London 2012

Guide to Athletics

Athletics perfectly embodies the Olympic motto of Citius, Altius, Fortius as each event requires competitors to run faster, throw further or jump higher than their rivals in the quest for physical superiority.

In total there are 47 gold medals up for grabs - 24 for men and 23 for women - making it the largest single sport at the summer Olympics.

DID YOU KNOW?

  • James Connolly went down in history as the first modern Olympic champion by winning gold in the triple jump on April 6 1896 in Athens.
  • Halina Konopacka was the first woman to win an Olympic gold medal in athletics with victory in the 1928 discus.
  • American Jim Hines became the first athlete ever to break the 10-second barrier when he clocked 9.95 to win gold at the Mexico City Olympics of 1968. He later embarked on a brief career in the NFL but was nicknamed 'oops' due to his lack of skill.
  • Mike Dobriskey, who is the father of Great Britain's 1500m medal hope Lisa, helped build the Olympic Stadium in London.
  • The United States have always been the dominant force in athletics with more than 700 medals claimed in modern Olympic history. No other nation has yet reached 200.

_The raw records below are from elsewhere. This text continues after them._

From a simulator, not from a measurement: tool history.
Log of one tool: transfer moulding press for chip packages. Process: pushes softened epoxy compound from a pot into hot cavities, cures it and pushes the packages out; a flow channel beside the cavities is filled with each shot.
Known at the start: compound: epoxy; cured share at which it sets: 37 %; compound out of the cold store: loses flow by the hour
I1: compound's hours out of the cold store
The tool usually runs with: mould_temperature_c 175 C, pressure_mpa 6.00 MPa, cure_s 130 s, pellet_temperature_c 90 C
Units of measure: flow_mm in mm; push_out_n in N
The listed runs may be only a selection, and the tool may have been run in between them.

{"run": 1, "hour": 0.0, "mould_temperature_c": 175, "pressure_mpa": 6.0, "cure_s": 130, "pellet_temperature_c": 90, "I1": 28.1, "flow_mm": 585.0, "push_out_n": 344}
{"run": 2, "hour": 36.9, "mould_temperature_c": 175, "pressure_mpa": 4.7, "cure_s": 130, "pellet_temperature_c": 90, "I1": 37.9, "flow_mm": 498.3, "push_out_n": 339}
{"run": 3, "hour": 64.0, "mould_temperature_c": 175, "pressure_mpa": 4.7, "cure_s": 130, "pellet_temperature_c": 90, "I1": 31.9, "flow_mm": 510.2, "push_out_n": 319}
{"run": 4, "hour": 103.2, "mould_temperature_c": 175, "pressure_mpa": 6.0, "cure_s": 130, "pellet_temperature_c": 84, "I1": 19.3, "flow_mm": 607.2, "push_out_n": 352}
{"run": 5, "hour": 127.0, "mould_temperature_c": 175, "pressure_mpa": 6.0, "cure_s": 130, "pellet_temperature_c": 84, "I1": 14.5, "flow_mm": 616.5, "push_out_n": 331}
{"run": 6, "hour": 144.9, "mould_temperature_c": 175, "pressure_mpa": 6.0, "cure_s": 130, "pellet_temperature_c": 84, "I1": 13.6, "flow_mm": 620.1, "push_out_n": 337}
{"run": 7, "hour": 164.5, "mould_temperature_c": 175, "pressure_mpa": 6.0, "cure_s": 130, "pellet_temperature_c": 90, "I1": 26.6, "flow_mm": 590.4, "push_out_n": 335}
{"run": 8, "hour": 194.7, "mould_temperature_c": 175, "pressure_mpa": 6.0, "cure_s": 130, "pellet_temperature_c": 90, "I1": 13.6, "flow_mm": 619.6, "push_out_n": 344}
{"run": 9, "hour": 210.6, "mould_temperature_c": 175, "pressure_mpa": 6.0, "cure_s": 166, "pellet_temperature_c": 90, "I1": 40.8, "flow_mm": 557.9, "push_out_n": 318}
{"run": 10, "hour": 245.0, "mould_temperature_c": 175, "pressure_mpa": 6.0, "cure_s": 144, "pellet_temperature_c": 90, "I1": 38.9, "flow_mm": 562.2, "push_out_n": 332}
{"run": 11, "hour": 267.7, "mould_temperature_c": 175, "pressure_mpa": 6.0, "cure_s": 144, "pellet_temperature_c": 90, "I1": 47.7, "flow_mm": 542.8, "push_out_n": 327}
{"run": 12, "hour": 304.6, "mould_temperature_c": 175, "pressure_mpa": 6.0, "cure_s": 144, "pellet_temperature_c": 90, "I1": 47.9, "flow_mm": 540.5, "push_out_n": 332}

Apart from three exceptions, the men's and women's events mirror each other. There is no 50km race walk for the women, who also compete in the heptathlon rather than the decathlon, while the men's sprint hurdles is over 110 metres instead of 100m.

The full list of events are: Men's: Track (100m, 200m, 400m, 800m, 1,500m, 5,000m, 10,000m, 110m hurdles, 400m hurdles, 3,000m steeplechase, 4 x 100m relay, 4 x 400m relay); Jumping (high jump, pole vault, long jump, triple jump); Throwing (shot put, discus, hammer, javelin); Combined (Decathlon - 10 disciplines); Road (Marathon, 20km walk, 50km walk).

Women's: Track (100m, 200m, 400m, 800m, 1,500m, 5,000m, 10,000m; 100m hurdles, 400m hurdles, 3,000m steeplechase, 4 x 100m relay, 4 x 400m relay), Jumping (high jump, pole vault, long jump, triple jump); Throwing (shot put, discus, hammer, javelin); Combined (Heptathlon - seven disciplines); Road (Marathon, 20km walk).

Competitors in the running events must negotiate a number of heats en route to the final although there are more of these in the sprints than the long distance races. However the energy-sapping 10,000m, marathons and walks are all one-offs.

In the throwing and jumping events, athletes must first compete in a qualifying round, with the best 12 reaching the final - although more can progress if they achieve the automatic qualifying mark or there are ties.

Athletes involved in the combined events - decathlon for men and heptathlon for women - athletes accrue points over a number of disciplines across two days. The 10 events which make up the decathlon are the 100m, long jump, shot put, high jump, 400m, 110m hurdles, discus, pole vault, javlin and 1500m. The seven-event heptathlon is comprised of the 100m hurdles, high jump, shot put, 200m, long jump, javelin and 800.

Men and women also compete in two relays each - the 4x100m and the 4x400m.

History

Athletics has been the integral sport of the Olympics in both ancient and modern times and it is so often the gold medallists from the track and field that provide the iconic moments at each Games.

Running events of various lengths are comparable, though not identical, to disciplines at the ancient Olympics - which began back in 776BC - while the javelin, discus and long jump were part of an early pentathlon.

Marion Jones was stripped of her medals

Only men competed when the modern Olympics began in 1896 and it wasn't until the 1928 Games in Amsterdam when the first athletics events for women were held.

Back then the only disciplines available to them were the 100m, 4x100m relay, 800m, high jump and discus but now, following the inclusion of the 3000m steeplechase to their schedule in 2008, the number of events for women has increased to 23, just one behind the men who also contest the 50km walk.

Some of the most glorious stories from athletics over the years include Jesse Owens in 1936, Carl Lewis' four golds in 1984, Michael Johnson's 200m and 400m double in 1996 and Usain Bolt's record-breaking exploits in Beijing.

One of the most infamous moments from track and field was Ben Johnson's steroid-fuelled gold in 1988 - the highest-profile example of a drug problem which has often plagued the sport.

More recently sprinter Marion Jones was stripped of her record haul of five golds from the 2000 Sydney Olympics when she admitted - in 2007 - to taking steroids before the Games.